2. That's right -- Applications, too, of course! But your personal files, in your Home folder, are shared, so there won't be differences there.

dombort 07-25-2005 11:34 AM

hmm. ok.

I guess I was thinking that my safety clone would serve as a 'safe checkpoint' where I know the system works fine. I can use it to 'revert' if there are problems.

If I run a system update, on my internal HD startup drive, and things dont work well, then I can boot from the safety clone, and presumably change my internal HD startup to be like the safety version .. no? Would I use smart update for this?

- Dom

dnanian 07-25-2005 11:53 AM

Well, you *kind of* can, but if you update a shared application (for example), that update will stay in place while other parts of it might get reverted. It just doesn't quite work as well when you're not booted from it!

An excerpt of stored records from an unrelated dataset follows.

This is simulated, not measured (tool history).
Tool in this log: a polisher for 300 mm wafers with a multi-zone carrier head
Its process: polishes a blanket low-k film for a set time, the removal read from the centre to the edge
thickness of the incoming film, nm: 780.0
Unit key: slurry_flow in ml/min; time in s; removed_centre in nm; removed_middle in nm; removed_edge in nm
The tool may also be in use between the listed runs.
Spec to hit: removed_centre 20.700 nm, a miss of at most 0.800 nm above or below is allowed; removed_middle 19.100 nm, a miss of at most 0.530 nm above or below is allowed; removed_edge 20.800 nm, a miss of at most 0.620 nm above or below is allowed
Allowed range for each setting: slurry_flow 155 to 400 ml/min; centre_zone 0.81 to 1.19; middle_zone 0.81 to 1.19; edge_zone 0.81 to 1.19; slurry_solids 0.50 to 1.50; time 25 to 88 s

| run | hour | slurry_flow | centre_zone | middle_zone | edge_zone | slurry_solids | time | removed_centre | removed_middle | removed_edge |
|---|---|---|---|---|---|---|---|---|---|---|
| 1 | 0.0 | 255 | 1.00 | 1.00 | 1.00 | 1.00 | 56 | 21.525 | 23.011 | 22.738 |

dombort 07-25-2005 01:42 PM

2 Attachment(s)
ok, makes sense.. works better the other way..

Now...
What's the best way to remove that safety clone that I built on the external drive? I think I'm going to stick with using SuperDupers backup and scheduled backup capabilities for now.. and not use safety clone for the moment.

I notice that if i look in my Finder, I see multiple levels of 'Users' which is confusing..I assume that this must be a bi-product of the safety clones..?
See attached.

Thanks,
Dom

dnanian 07-25-2005 02:06 PM

That shouldn't have anything to do with the Safety Clone, Dom -- it's just showing you both the mount point (/) and "Macintosh HD", which is the drive that's mounted.

Why both are showing up, I'm not sure -- try rebooting.

Removing the Safety Clone would just be a matter of erasing it: but, keep it around. What I'd suggest is, next time an OS update comes up, update the Safety Clone, boot from it and install there *first*. Make sure it's OK, and if so, boot back and then you can install it on the main drive, assured that things are going to work on your system!